I trained a DIET model with these regexes in my NLU.md file, with the RegexFeaturizer turned on in my pipeline, however, my bot didn’t understand a certain year that matches the regex (four digits).
Is the regex information in the nlu.md file only for interpretation by the RegexFeaturizer, or is there a way to turn on exact matching entities according to the regex with higher priority than the DIET / ML model?
Use word boundaries \b[0-9]{4}\b
around your regexes to improve them. With your regexes the year will match two times with any zipcode.
Do you have training examples with years in your training data?
I do have many examples. DIET found 1980 but not 2334.

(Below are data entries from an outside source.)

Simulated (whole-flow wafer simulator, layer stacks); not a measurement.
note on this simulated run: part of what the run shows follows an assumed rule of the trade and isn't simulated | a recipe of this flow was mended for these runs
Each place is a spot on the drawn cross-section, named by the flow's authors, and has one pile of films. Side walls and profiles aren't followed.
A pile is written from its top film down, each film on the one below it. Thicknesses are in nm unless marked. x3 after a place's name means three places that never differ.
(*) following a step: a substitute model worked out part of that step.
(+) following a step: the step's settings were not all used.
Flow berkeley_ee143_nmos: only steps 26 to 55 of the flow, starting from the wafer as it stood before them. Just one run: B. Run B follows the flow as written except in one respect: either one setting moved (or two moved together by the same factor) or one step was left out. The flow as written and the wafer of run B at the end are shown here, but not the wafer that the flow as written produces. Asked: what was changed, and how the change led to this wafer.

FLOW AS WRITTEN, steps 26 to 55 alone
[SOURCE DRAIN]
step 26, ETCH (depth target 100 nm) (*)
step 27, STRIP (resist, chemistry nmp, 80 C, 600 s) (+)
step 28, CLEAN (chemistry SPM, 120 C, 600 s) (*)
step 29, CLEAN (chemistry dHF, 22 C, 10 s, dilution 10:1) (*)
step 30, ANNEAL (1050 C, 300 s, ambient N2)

An update: This is still an issue for me:
Here are my regex patterns:
## regex:yearBorn
- \b[0-9]{4}\b
## regex:zipCode
- \b[0-9]{5}\b
Rasa still makes interpretations that confuse these entities:
language: en
pipeline:
- name: ConveRTTokenizer
intent_tokenization_flag: true
intent_split_symbol: +
- name: ConveRTFeaturizer
- name: RegexFeaturizer
- name: LexicalSyntacticFeaturizer
- name: CountVectorsFeaturizer
- name: CountVectorsFeaturizer
analyzer: char_wb
min_ngram: 1
max_ngram: 4
- name: DIETClassifier
epochs: 30
num_transformer_layers: 4
transformer_size: 256
use_masked_language_model: false
drop_rate: 0.25
weight_sparsity: 0.7
batch_size:
- 32
- 128
embedding_dimension: 30
hidden_layer_sized:
text:
- 512
- 128
- name: DucklingHTTPExtractor
url: http://localhost:8000
dimensions:
- time
- number
locale: en_US
timezone: US/Pacific
timeout: 3
- name: EntitySynonymMapper
Akhil
(Akhil)
September 4, 2020, 3:08pm
5
Hi @argideritzalpea . Did u solve it?
If not could try removing - name: LexicalSyntacticFeaturizer
and see?